Four of the top 10 places in the world for internet are, er, in the US
Haters gonna hate
Akamai’s state of the internet survey is the most comprehensive global snapshot of internet performance you’ll find. So if your country (or state) is falling behind, you can see how. These days, the survey even comes with its own app.
The just-published summary for Q4 2015 shows a 23 per cent year-on-year gain in connection speeds to 5.6Mbit/s, with leaps in mobile data taking the refit. Seven per cent of IP addresses connecting to Akamai have a throughput of at least 25Mbit/s.
Surprisingly, the UK registered the fastest mobile connection speeds of 26.8Mbit/s, while Australia and Finland have the most complete basic data coverage of 4Mbit/s. Australia can also boast the fastest peak mobile data performance, but its fixed line broadband is going backwards. (Expensively.)
As usual, South Korea and the Nordics lead on adoption and bandwidth - as they always have.

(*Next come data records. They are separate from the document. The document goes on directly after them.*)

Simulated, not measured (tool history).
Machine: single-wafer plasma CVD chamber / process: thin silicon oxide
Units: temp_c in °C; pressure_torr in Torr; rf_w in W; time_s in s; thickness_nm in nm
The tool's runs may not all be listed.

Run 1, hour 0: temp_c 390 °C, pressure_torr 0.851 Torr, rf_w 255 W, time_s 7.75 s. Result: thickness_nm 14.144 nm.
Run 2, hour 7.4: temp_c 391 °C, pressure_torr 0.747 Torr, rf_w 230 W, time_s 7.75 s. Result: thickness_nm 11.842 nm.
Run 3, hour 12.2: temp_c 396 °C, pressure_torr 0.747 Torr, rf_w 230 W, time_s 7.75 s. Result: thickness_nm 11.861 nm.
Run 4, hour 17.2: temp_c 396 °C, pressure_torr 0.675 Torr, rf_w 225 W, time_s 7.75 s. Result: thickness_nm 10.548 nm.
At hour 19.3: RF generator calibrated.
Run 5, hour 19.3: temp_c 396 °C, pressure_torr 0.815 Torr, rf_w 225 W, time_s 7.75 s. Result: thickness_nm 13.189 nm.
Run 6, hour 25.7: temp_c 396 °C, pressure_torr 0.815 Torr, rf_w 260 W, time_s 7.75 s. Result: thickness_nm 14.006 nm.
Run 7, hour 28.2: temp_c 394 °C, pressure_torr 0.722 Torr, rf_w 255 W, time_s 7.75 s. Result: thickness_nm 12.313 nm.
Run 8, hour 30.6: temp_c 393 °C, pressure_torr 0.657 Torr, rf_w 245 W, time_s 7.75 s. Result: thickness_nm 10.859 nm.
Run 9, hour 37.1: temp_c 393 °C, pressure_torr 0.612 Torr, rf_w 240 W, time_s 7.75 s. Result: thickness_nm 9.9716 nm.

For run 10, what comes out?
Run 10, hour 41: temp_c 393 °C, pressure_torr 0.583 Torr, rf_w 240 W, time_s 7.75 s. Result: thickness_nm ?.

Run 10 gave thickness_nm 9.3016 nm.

Belgium leads the way with IPv6 adoption, with 37 per cent of connection requests made over IPv6. Verizon Wireless and Belgium's Telenet lead the way.
But wait, … what’s this?
US readers often complain about their fixed broadband coverage - and whinging about your broadband has become the unofficial national pastime. But discount the top tier (South Korea and the Nordics) and the United States comes out pretty well. Akamai has broken down the numbers not by nation-state, but by US state too.
When those are tabulated, four of the top 10 states in the world are US states, along with Washington DC.
Credit to internet greybeard Richard Bennett for joining the dots. “In the US, the diffusion of very high speed broadband is keeping pace with the nations with the very highest speeds,” Bennett concludes.